I sat down on the couch with a cup of tea, trying to find a movie or show on Netflix that would not tempt me with alcohol, which is no small feat. I eventually settled on Calendar Girls, and sat there, depressed, feeling like an old British lady in a cardigan in the middle of the countryside, waiting for death’s icy grip on her shoulder.
It took me several hours to get to bed because it had been years since I had fallen asleep sober. But I comforted myself with the thought that people promised me that I would wake up the following morning feeling refreshed and ready to greet the day.
I woke up wanting to die. Everything irritated me. The garbage men banging outside my window, the woman who wouldn’t get out of what was clearly my path on the street, and especially the guy chewing very loudly on the subway. I had dinner in a Thai restaurant with a friend that evening and the way she jabbed at the rice made me want to shove her chopsticks through her eyeball.
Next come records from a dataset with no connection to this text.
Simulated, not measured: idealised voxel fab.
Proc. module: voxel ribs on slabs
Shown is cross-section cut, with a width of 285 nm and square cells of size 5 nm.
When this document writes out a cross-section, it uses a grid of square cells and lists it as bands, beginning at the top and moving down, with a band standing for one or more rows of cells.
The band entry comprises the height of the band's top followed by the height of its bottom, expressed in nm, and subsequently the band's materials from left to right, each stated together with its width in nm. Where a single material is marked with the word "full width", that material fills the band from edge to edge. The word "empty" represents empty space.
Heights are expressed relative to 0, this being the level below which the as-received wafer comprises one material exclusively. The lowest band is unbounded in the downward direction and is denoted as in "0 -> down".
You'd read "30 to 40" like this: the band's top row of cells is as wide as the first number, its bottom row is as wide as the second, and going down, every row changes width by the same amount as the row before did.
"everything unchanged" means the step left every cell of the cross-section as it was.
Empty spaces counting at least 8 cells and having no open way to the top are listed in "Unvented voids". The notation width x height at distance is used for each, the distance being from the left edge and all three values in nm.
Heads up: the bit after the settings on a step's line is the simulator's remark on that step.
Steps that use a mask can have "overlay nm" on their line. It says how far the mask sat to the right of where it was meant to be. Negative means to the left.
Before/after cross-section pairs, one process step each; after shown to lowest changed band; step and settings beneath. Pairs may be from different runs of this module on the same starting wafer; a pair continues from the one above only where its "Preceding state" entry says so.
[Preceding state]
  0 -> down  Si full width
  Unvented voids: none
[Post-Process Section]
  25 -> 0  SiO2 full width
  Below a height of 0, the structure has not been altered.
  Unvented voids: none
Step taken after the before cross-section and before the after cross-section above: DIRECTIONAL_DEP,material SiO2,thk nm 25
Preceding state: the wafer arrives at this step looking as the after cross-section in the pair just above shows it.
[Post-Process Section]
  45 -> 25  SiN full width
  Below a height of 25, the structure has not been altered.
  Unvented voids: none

Within the next three days, I lost 3 pounds, not only because I wasn’t drinking, but because not drinking made me naturally cut down my portions. I ate to drink, not the other way around. Without alcohol, all food seemed boring, so I had only enough to keep me alive.
On the fifth day, I had my first challenge: Socializing Without Alcohol. I went over a friend’s house for a sleepover. She and I usually split a bottle of wine between us as we talk about boys and laugh ourselves silly and watch episodes of Sex and the City. I was worried that drinking tea instead would ruin the atmosphere. Wine is what sassy twentysomethings drink in movies when they talk about their problems. Ginger tea is for sad old spinsters in tragic dramas starring Maggie Smith and Vanessa Redgrave. But the truth was that not drinking made me even more energetic, so we laughed until our cheeks and stomachs literally ached. Not drinking has a way of separating the people you actually enjoy spending time with from the people you see just to have something to do. It was nice to have definitive evidence that alcohol often curbs rather than enhances my ability to have the time of my life.
As the weeks went on, I found that more and more to be true. Not drinking made me more imaginative with how I spent my time. I started taking new exercise classes that gave me the euphoria and confidence I sought from drinking but never actually found. I painted while watching Bob Barker shows. I wore a black skater dress and rode a bike through Central Park while the sun was setting and the lanterns were starting to flicker.
I went on a blind date, sober, and found that a boring date sober is not different from a boring date drunk apart from the fact that you go home earlier and get to cook dinner and watch Frasierreruns in peace.
And then, I had a sober adventure.
During Fleet Week, about a month into my new life of semi-sobriety, I was having one glass of wine with a friend while I complained about how I used to be so good at having romantic adventures, and now my love life was barren and full of weeds. I would never have sex again. I would die alone. And I wouldn’t even have a bottle of wine to comfort me.
At that moment, as if in a fairy tale, a tall sailor and his incredibly drunken friend swung open the doors and sauntered in at last call. The tall sailor walked straight up to me and introduced himself, asking if I knew of a good place to have fun. He had the exact soft Southern lilt that the sailor of my dreams had always had, and he was also a pilot. I said I knew just the place.
As we danced on the rooftop of a popular nightclub, I couldn’t help but credit my semi-sobriety to this fortunate turn of events. On a regular evening, I would have been fast asleep in an Uber by 1 a.m., and I would have never met my sailor. And I certainly wouldn’t have been able to party until 5 a.m., when he and I left the club, while I was still sober, energetic, and full of life. I wasn’t having a blast in spite of not getting drunk. I was having a blast because of it.
Maybe my days of channeling Sylvia in La Dolce Vita by strolling into a fountain in a ball gown are behind me. But my new persona, the woman wearing big sunglasses who raises her hand politely to a glass of free wine and says, “No, thank you, I’m all right,” feels even more glamorous.